Wednesday, May 26, 2004

You My Dawg, Dilbert
Another person was let go today, which, coupled with rumors, confirms my fear that the firm has unleashed that most innocent, yet deadly of office euphamisms upon us... Downsizing. It seems to be moving systematically from department to department, axing the most recent hiree. Which means if they target Filing, I'm screwed. My plan is to step up the workload until this blows over. So I'll be doing things faster, but mostly this just means I have to pretend harder. Moving papers around more deliberately when the OM walks in the room, laughing less when I read blogs and emails, standing up when I ask someone if they need help, etc. Realistically, they could survive with one less person, but not without screwing over the other two. Unfortunately, the firm's not one to accomodate its employees unless it's absolutely necessary. I suppose if an earthquake hit and we got stranded up here on the 15th floor they wouldn't make me fax their signature pages or whatever, but they ain't going out of their way for anybody. On the plus side, I competently do the jobs I'm given, and everyone seems to like me. I think it's the joy and enthusiasm with which I approach my wor... sorry, I just threw up in my mouth a little.

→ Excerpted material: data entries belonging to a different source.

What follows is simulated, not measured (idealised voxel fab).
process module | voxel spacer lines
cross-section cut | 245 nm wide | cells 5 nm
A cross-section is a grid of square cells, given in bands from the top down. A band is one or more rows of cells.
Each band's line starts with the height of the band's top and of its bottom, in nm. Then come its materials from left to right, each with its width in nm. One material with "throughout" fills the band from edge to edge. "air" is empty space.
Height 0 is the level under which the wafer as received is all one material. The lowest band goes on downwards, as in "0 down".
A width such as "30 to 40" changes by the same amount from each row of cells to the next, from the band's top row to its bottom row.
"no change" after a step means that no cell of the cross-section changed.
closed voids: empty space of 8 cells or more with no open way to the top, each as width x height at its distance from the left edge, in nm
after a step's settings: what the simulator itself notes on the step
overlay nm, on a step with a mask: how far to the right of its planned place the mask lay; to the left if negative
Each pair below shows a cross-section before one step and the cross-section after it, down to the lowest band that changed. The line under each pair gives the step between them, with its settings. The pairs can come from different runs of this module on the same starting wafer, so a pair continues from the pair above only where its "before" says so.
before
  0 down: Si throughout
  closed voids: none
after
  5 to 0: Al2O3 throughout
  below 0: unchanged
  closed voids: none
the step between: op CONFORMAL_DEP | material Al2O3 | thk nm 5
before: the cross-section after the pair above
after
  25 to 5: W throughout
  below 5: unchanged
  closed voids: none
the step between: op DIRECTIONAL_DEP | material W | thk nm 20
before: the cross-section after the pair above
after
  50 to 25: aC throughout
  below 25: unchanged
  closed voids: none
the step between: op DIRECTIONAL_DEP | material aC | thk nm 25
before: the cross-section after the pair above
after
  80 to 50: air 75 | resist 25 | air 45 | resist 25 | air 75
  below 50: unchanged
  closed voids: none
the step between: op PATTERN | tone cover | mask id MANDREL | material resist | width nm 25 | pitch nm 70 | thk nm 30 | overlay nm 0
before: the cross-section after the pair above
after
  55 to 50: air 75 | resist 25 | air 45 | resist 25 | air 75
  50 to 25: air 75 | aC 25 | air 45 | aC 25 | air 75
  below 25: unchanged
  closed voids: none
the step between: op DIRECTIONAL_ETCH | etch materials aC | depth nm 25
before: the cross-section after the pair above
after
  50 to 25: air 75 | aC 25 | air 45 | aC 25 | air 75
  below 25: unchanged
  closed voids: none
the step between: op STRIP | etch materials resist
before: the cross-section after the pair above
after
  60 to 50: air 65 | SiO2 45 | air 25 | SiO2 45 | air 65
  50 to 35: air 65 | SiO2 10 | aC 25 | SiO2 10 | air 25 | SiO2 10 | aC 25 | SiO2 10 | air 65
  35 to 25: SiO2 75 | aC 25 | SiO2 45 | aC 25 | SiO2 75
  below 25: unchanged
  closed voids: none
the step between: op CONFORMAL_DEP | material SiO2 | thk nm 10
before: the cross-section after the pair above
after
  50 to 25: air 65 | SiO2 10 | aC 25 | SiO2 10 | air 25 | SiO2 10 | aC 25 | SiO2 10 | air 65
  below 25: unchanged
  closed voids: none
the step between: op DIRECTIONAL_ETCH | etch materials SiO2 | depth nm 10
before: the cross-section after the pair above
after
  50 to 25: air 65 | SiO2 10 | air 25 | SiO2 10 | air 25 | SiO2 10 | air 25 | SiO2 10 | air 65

Anyway, I guess unemployment wouldn't be so bad. There's something kinda romantically working class about standing in line for food stamps, ri???

Monday, May 24, 2004

Where Fiction Doesn't Dare
Hung out with Terry last night. He came to LA for something passport-related to prep for his move to this tiny town in Canada with world-famous weed. Over the years, I've come to expect amazing stories from this man, as he does things like move to tiny towns in Canada with world-famous weed. "Drug-Crazed Boxer", "Lost in the Desert", and "Nearly Shot by Germans", are some of my favorite Terry tales. The guy's just a magnet for certain types of people. Or rather, type. Like, insane type.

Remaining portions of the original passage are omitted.